WASHINGTON, D.C.: Mosaic Theater Company of D.C. has announced its 2016–17 season, the company’s second.
“It’s absolutely amazing that we can talk about a second season for Mosaic and look at the unfolding of expanded horizons,” said founding artistic director Ari Roth in a statement. “We’re a start-up that started big and with a bang that now moves forward, broadening our focus tonally and thematically, embracing the comic and the clamorous. The voices heard in season two are muscular and musical, with all the verve and swagger and audacity of alternative communities, which comprise an expressive part of our Mosaic.”
The season will start with Terry Teachout’s Satchmo at the Waldorf (Aug. 25–Oct. 2), about one of Louis Armstrong’s final performances at the Waldorf Astoria in 1971. Craig Wallace will star, and Eleanor Holdridge will direct.
Next up will be Milk Like Sugar (Nov. 2–27), by Kirsten Greenidge, about a young girl pressured to join her friends in a pregnancy pact. Jennifer L. Nelson will direct.
Following will be Charm (Jan. 4–29, 2017), by Philip Dawkins. Inspired by real-life Miss Gloria Allen, the play is about a 67-year-old transgender woman who teaches at a center for homeless and LGBTQ youth in Chicago, Natsu Onoda Power will direct.
The season will continue with the world premiere of Hooded: Or Being Black for Dummies (Jan. 25–Feb. 19, 2017), by Tearrance Arvelle Chisholm, a comedy about a prep school student and a drop out from inner-city Baltimore who meet in a holding cell where they are both detained. Serge Seiden will direct.
Next up will be Athol Fugard’s The Blood Knot (March 29–April 30, 2017), as part of Mosaic’s South Africa: Then & Now series, about a light-skinned black man “passing” as white by pretending to be brothers with his darker-skinned friend. Joy Zinoman will direct.
A Human Died That Night (April 7–30, 2017) will run in repertory with The Blood Knot. Adapted by Nicholas Wright from the book by Pumla Gobodo-Madikizela, the story is about an African psychologist’s gripping interrogations of Apartheid-era torturer and assassin Eugene de Kock.
Also part of the season will be the Voices From a Changing Middle East Festival, featuring Gilad Evron’s Ulysses On Bottles (May 18–June 11, 2017), about an Israeli-Arab ex-teacher, nicknamed Ulysses, who attempts to sail into Gaza on a raft made of plastic bottles during the fallout.

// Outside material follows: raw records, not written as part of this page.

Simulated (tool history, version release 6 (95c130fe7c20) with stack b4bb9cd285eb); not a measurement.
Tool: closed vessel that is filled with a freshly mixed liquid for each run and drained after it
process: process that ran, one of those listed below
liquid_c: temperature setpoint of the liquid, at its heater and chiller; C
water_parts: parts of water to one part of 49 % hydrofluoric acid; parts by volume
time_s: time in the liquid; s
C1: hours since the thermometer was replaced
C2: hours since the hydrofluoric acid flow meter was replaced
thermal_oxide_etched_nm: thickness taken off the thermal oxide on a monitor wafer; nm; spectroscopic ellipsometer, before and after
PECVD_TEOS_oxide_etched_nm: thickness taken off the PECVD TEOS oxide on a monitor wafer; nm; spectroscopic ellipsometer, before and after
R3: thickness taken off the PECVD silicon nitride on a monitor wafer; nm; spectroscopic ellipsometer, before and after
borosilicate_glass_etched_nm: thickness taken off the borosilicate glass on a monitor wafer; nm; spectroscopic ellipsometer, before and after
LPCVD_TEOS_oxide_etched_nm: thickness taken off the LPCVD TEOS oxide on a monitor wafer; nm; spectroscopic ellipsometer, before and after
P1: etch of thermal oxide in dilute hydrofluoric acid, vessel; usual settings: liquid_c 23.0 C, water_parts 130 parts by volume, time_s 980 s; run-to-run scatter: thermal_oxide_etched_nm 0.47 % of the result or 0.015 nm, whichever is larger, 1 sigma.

The festival will also include the American premiere of The Return (Oved Shabbat) (June 8–July 2, 2017), by Hanna Eady and Edward Mast, about the rising tensions between a Palestinian mechanic and a conflicted Israeli-Jewish woman at a run-down automobile repair shop in Herzliya.
Mosaic Theater Company of D.C., founded in 2015, is committed to producing socially relevant and transformative theatre from authors on the front lines of conflict zones.